How Norway’s Youth Sports Model Built A Winter Olympics Dynasty

(Norway’s Johannes Hoesflot Klaebo via Maddie Meyer/Getty Images)
Norway is dominating the Winter Olympics…again. Despite being a nation of just 5.6 million people — roughly the population of the Philadelphia metro area — Norway leads the all-time Winter Olympics medal count with over 400 medals and is on pace to top the medal table for the third consecutive Winter Olympics (2018, 2022, 2026).
I already know what you’re thinking, and it’s wrong. Norway doesn’t just dominate winter sports. The Scandinavian country now produces some of the world’s best summer sport athletes, including Erling Haaland (football), Casper Ruud (tennis), Viktor Hovland (golf), and Jakob Ingebrigtsen (track and field). And if you want to widen the aperture, Magnus Carlsen is one of the greatest chess players of all time.
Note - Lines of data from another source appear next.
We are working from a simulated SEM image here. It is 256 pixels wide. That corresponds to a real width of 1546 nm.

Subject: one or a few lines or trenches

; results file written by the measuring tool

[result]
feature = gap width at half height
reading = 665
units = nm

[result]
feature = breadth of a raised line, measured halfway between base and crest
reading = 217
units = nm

Norway’s dominance across a wide range of sports is not an accident. The foundation of this success is a youth sports philosophy that looks radically different from the American model: no scorekeeping until age 13, participation trophies for everyone, no travel teams, no early specialization, no national championships for children, no online rankings, and an annual cost that typically doesn’t exceed $1,000 per child.
The result? A 93% youth sports participation rate, nearly 40 points higher than in the United States.